What “Looks Good” is Subjective

February 2nd, 2012 1 comment

Tacky LadyWe are all aware of the sayings “Beauty is in the eye of the beholder,” “Different strokes for different folks” and “There is no accounting for taste.” Unfortunately, although these sayings are universal, the associated insights don’t seem to be. This is nowhere more apparent when designing something for someone else. What looks “professional” to one person, can easily be boring, ugly, or even unprofessional to a different person.

As a web designer you learn that almost all descriptive terms are useless in completing the nuts-and-bolts task of creating a design the pleases the client. You need them to show you what they like, and you need to show them how you interpret that, and there the actual dialog begins.

Over and above pleasing the client, the designer’s task is to make the client realize that their taste is not universal, and their target audience may not respond positively to what they think looks good, or cool, or whatever. More important than pleasing themselves  (or their partners, employees, spouse,  friends or mother) is creating a design that communicates the desired message to the target audience.
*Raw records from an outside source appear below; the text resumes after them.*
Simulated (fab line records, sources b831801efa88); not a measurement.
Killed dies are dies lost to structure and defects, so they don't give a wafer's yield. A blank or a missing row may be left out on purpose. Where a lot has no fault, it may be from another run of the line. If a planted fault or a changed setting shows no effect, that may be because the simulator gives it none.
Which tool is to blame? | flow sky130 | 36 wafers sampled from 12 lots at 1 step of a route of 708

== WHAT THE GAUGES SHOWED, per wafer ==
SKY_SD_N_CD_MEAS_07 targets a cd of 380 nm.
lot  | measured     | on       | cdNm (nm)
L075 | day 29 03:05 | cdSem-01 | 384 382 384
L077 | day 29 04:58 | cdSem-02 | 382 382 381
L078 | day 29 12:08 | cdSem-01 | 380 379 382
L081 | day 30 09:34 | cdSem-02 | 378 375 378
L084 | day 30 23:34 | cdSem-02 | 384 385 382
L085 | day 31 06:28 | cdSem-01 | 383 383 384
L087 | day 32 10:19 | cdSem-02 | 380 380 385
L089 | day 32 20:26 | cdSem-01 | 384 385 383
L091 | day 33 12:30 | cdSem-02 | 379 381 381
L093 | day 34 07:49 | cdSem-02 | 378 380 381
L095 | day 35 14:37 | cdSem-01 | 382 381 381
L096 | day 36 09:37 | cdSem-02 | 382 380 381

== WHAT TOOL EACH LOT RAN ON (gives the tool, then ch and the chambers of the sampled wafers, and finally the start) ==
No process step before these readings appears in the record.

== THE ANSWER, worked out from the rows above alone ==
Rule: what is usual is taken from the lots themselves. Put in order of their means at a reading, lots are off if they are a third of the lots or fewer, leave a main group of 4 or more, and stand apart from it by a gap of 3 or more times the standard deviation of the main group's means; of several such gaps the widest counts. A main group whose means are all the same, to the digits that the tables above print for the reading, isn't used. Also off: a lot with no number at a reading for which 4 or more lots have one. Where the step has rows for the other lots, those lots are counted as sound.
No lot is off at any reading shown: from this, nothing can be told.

What can be even more of a challenge is the tendency for inexperienced website buyers to be fixated on look-and-feel, or the visual design, to the neglect and expense of useability. The desire to speed through, or skip the boring task of information design and content creation to get to the visual mockups is extremely common and uniformly disastrous. Then, when the website flops, of course it is the visual design that is the problem and needs to be fixed.

As a web designer, the best thing you can do to save the client from themselves in such cases is to try to explain with examples, and if that doesn’t work, stick to your process regardless of the pressure to do otherwise.